Coorgi chicken fry or Koli bhartad recipe

Coorgi chicken fry is one of the most relished dishes both among the Kodavas and the non kodavas visiting Coorg. It is called Koli barthad(ಕೊಳಿ ಬರ್ಥದ್) in Coorg. As the name specifies the main ingredient is koLi i.e chicken. A special type of masala mainly called the Coorgi garam masala is used in its preparation. This masala is widely available in markets but is best when its home made. So lets first see how to make this Coorgi garam masala at home.

You would need the following ingredients for the Coorgi garam masala:-
  • 1 tbsp Coriander seeds

  • 1 tsp Cumin seeds

  • 1 inch Cinnamon stick

  • 10- 15 Black peppercorns

  • 1 tsp Mustard seeds

  • 5 - 8 Cloves

Roast all these ingredients till they turn brownish in color. Do not burn them. Now grind them to a fine powder.
This particular combination of spices makes the special Coorgi garam masala. You can either make it fresh everytime or can make it in a little larger quantity and store it in a air tight container for later use.

Recipe for Coorgi chicken fry/ Koli barthad



Coorgi chicken fry
Coorgi chicken fry / Koli bhartad

Following ingredients are further required for making the delicious Coorgi style chicken fry:
  • 500g boneless chicken

  • 3 medium sized onions chopped

  • 5 - 7 pods of garlic chopped

  • 2 tsp Coorgi garam masala

  • 1/4 tsp turmeric powder

  • 1 tsp red chilli powder

  • Kachampuli/ Coorgi vinegar

  • 2 tbsp oil

  • Salt to taste


Cooking method:
  1. Marinate the chicken with 1 tsp coorgi garam masala and salt for around 1 hour.

  2. Heat a oil in a pan and add chopped onions and garlic and let it saute till the onions become golden.

  3. Add 1 tsp garam masala, turmeric and red chilli powder and mix it well.

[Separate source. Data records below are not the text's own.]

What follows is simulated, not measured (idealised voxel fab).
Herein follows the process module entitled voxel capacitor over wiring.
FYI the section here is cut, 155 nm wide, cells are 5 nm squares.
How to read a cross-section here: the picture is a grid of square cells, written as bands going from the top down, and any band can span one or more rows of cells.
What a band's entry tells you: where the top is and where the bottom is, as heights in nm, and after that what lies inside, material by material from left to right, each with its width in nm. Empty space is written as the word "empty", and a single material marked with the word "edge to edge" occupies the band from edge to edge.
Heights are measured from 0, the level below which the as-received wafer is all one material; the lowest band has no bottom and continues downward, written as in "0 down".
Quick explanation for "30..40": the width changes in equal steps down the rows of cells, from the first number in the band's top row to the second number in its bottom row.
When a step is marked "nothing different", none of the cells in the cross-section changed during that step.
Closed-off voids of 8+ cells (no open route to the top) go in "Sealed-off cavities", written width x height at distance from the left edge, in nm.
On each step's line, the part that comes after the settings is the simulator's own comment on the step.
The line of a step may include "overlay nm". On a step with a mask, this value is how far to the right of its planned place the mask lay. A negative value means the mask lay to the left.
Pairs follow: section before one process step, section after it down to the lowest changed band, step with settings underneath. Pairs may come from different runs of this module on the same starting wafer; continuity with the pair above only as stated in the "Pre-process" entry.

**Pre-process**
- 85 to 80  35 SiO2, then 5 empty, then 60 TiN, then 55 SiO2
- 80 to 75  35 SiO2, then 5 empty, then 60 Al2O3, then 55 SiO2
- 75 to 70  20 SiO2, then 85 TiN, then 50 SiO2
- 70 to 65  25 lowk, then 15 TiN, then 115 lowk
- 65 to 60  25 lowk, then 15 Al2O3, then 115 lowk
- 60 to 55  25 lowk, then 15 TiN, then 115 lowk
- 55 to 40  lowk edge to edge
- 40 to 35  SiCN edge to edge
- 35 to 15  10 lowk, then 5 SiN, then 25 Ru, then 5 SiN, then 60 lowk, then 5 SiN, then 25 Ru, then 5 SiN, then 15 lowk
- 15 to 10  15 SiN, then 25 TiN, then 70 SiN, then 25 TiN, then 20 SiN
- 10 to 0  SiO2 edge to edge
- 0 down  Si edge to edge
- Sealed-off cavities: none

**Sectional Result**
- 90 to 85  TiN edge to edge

  4. Add marinated chicken to this and let it fry till the chicken is 3/4th cooked.

  5. Now add less than 1/4th tsp kachampulli. However, note I put less kachampuli because it is too sour. You can always increase the quantity as per your taste. If you dont have kachampuli, you can also add normal vinegar.Keep cooking the chicken till it is totally cooked.

  6. Garnish with corriander leaves if you want.

  7. Your koli barthad is now ready to be served hot with onions or salad. It can also be eaten with rice or roti or the Coorgi favourite akki roti.